Subsidence is exactly what its name suggests; it’s when the ground beneath your property starts to sink and drags your home down with it.
The opposite of subsidence is ground heave, which is when the ground underneath your home starts rising.
Neither is desirable as both can cause structural damage to your home, but they are very different and need different courses of action to rectify them.
The causes of subsidence
There are basically three main reasons why homes may suffer from subsidence and it’s useful to be aware of them when looking at properties.
The first is that the property has been built on foundations which are too shallow. This is especially likely with older houses and can also happen if a property is extended upwards without regard to how it will impact the original foundations.
The second is the level of moisture in the area. If the soil below your home gets too dry, it can start shrinking and cracking.
This is particularly likely in clay soil, but, in principle, is possible in any kind of soil. Rather ironically, excess moisture can also cause problems.
At a minimum, it can cause the soil to compact, essentially the same as shrinking it. It can also lead to floods, if only on a small scale, which can sweep away the soil underneath your property.
This issue can often be alleviated by good planning and maintenance (e.g. be careful of planting trees near your home) but should still be noted.
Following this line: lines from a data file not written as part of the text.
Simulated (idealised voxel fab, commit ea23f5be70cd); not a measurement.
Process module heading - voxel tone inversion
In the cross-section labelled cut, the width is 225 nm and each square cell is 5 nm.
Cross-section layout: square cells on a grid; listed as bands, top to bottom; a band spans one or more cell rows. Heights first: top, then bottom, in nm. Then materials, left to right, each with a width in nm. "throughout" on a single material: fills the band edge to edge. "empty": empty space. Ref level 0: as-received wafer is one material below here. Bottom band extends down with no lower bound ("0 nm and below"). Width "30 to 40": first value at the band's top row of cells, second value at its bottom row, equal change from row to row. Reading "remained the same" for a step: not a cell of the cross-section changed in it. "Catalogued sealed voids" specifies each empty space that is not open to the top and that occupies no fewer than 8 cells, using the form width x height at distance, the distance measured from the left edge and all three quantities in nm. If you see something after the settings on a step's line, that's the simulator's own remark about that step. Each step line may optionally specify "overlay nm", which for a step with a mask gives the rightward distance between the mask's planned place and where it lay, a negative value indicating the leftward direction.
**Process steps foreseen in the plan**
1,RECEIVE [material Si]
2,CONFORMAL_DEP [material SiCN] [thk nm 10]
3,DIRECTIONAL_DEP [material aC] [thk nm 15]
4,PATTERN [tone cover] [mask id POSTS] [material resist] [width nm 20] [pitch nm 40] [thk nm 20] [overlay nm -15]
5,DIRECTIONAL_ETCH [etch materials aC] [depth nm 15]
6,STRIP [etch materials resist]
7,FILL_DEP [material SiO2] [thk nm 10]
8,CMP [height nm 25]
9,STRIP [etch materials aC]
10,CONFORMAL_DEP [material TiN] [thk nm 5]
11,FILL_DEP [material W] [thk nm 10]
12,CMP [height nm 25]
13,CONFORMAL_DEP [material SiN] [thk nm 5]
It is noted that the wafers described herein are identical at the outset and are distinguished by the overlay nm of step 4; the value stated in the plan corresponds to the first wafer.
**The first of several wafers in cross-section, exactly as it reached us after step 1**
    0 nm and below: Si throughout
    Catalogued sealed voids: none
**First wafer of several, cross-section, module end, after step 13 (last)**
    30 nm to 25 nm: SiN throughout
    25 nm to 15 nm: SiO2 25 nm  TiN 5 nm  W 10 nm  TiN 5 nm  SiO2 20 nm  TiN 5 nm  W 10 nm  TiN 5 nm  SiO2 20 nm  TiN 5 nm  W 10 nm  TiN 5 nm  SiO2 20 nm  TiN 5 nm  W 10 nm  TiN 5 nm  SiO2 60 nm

The third is mining. Subsidence is a very common problem in mining areas, although the fact that this is well-known does help to put people on alert for it.
If at all possible, you want to know about subsidence issues before you buy a property
Subsidence, or the clear potential for subsidence, doesn’t need to be a complete deal-breaker for a property purchase but it does need to be factored in to any offer made.
This is one of the many reasons why it’s worth spending the money on a proper survey rather than just a basic valuation.
Minor subsidence may not be an issue but major subsidence generally needs urgent treatment
It’s perfectly normal for buildings to “settle” a bit after they are built, so you may even see brand new properties with hairline cracks in the walls. If they’re smaller than about 0.5mm then they’re unlikely to be an issue.
If, however, you see signs of major subsidence, then you need to look at urgent remedial action.
Signs of major subsidence include:
- Wide cracks, especially if they are zigzagging and visible both internally and externally
- Sloping floors
- Windows or doors not fitting in their frames properly
- Skirting boards coming away from the wall
- Puddles/pools of water with no obvious reason for their existence
The traditional treatment for subsidence was underpinning the foundations of the building. This has largely been replaced by resin polymer injections. When injected, the resin polymer expands, fills any gaps and supports the property.